Anchoring Emotions in Text: Robust Multimodal Fusion for Mimicry Intensity Estimation
This work addresses a critical problem in affective computing for applications like human-computer interaction, though it is incremental as it builds on existing multimodal fusion methods.
The paper tackled the challenge of estimating Emotional Mimicry Intensity in noisy, real-world environments by proposing TAEMI, a multimodal framework that uses text as anchors to filter and align visual and acoustic signals, achieving state-of-the-art results with a mean Pearson correlation coefficient across six emotional dimensions.
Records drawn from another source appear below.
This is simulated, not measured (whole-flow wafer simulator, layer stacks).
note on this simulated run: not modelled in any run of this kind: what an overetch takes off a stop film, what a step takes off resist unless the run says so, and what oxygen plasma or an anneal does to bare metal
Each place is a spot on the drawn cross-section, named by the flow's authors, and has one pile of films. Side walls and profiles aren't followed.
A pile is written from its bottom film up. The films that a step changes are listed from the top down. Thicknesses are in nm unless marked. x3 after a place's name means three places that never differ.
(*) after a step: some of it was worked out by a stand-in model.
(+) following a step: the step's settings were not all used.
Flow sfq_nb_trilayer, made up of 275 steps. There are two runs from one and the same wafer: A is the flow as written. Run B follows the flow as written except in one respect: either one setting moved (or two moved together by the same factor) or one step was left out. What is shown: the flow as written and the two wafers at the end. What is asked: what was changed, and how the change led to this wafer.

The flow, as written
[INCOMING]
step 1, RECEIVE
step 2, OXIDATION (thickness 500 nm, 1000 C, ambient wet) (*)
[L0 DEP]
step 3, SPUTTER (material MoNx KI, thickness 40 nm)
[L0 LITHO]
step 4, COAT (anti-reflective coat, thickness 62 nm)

Estimating Emotional Mimicry Intensity (EMI) in naturalistic environments is a critical yet challenging task in affective computing. The primary difficulty lies in effectively modeling the complex, nonlinear temporal dynamics across highly heterogeneous modalities, especially when physical signals are corrupted or missing. To tackle this, we propose TAEMI (Text-Anchored Emotional Mimicry Intensity estimation), a novel multimodal framework designed for the 10th ABAW Competition. Motivated by the observation that continuous visual and acoustic signals are highly susceptible to transient environmental noise, we break the traditional symmetric fusion paradigm. Instead, we leverage textual transcript--which inherently encode a stable, time-independent semantic prior--as central anchors. Specifically, we introduce a Text-Anchored Dual Cross-Attention mechanism that utilizes these robust textual queries to actively filter out frame-level redundancies and align the noisy physical streams. Furthermore, to prevent catastrophic performance degradation caused by inevitably missing data in unconstrained real-world scenarios, we integrate Learnable Missing-Modality Tokens and a Modality Dropout strategy during training. Extensive experiments on the Hume-Vidmimic2 dataset demonstrate that TAEMI effectively captures fine-grained emotional variations and maintains robust predictive resilience under imperfect conditions. Our framework achieves a state-of-the-art mean Pearson correlation coefficient across six continuous emotional dimensions, significantly outperforming existing baseline methods.